The Family Issue

in 33rd Jerusalem Film Festival

by Pierre-Simon Gutman

One of the Israeli films presented in the 33rd edition of the Jerusalem Film Festival, We Had a Forest, deals with a very painful and actual subject: the death, by heat, of children left in the car by a parent. This is a highly sensitive topic, apparently very much in the mind of the audience: multiple deaths of this kind have happened in Israel, the U.S. and Spain. We had a Forest by writer director Guy Raz serves as a reminder that this can actually happen to everyone, even a good and devoted father like the protagonist of the picture, who is stressed out by work. Yet, despite the obvious pedagogic objective of the film, what is left is something else – a proof of a strangely omnipresent theme at this year Jerusalem Film Festival. The little game of finding a coherent narrative for a whole selection may seem a bit sterile, but this year, especially in the first features section, the family, in all its forms and meanings, was everywhere. We had a Forest was never stronger than when it was simply filming this family, in its happy moments and later in its attempts to rebuild itself.

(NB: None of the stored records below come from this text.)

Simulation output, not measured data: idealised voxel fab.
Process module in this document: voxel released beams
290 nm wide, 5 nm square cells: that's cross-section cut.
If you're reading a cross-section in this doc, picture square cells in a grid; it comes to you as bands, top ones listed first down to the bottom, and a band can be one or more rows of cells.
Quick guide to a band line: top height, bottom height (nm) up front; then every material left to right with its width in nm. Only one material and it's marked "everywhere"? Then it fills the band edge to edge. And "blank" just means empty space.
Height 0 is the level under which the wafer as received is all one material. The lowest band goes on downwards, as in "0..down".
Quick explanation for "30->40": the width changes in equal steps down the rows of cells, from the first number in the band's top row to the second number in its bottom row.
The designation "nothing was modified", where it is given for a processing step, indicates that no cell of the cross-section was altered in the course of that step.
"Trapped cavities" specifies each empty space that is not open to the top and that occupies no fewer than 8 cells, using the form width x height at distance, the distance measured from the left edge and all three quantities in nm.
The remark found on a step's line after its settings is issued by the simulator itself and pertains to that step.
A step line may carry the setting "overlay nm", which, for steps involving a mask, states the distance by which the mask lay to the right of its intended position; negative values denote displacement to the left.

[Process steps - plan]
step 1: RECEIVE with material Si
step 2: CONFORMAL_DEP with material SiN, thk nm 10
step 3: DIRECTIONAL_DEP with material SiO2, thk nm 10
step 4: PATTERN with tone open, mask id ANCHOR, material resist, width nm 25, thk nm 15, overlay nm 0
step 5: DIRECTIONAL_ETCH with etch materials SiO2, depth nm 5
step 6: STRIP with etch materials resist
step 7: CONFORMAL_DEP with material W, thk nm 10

That theme was apparent in almost every image: a couple willing to do anything to look like a family in Mehmet Can Mertoglu’s Album; another torn apart by separation in the Czech Family Film (Rodinni Film) by Olmo Omerzu. Other families were ruptured by imprisonment, as in Magnus von Horn’s The Here After (Efterskalv), by grief, as in One Week and a Day, winner of the best film award in the Israeli competition, or simply by time and distance, as in Dorit Hakim’s Moon in the 12th House. The pattern was almost repetitive – something breaks the center of a family, and the rebuilding forms the main narrative, with all the questions flowing from it. What is a family, what makes it a unit or what splits it apart? What is the nature of a family, its essence, can it be repaired, can it be artificially created, is it for real or just a construction of the mind? Is it about blood or does it go beyond that, with groups linked by a common passion that in turn create another, nuclear, but maybe very real new kind of family? Family Film took this notion quite literally, by showing an actual family that keeps reinventing and redefining itself, exhausting every possibility. Instead of telling one story, this film is composed of micro narratives.

The obvious element that, for narrative and emotional reasons, cannot be escaped, is loss. We Had a Forest disappoints a little, probably because it doesn’t focus on something that occupied pretty much all the other films in the selection: what happens after the grief and the death? How do you become a unified group again? It is an old theme, for sure, that has haunted classics by such directors as Nanni Moretti and Nicholas Roeg. But this year in Jerusalem a kind of new twist was added to the familiar pattern. The movies weren’t obsessed as much by death but by the restructuring of the family. Strangely enough, a unique question rose from almost all the films presented: what make the family a reality, a lie, or a true bond stronger than life? The answers were sometimes sarcastic, sometimes moving, and they forced us to face our lives, our situation, and to confront our own visions of the issue.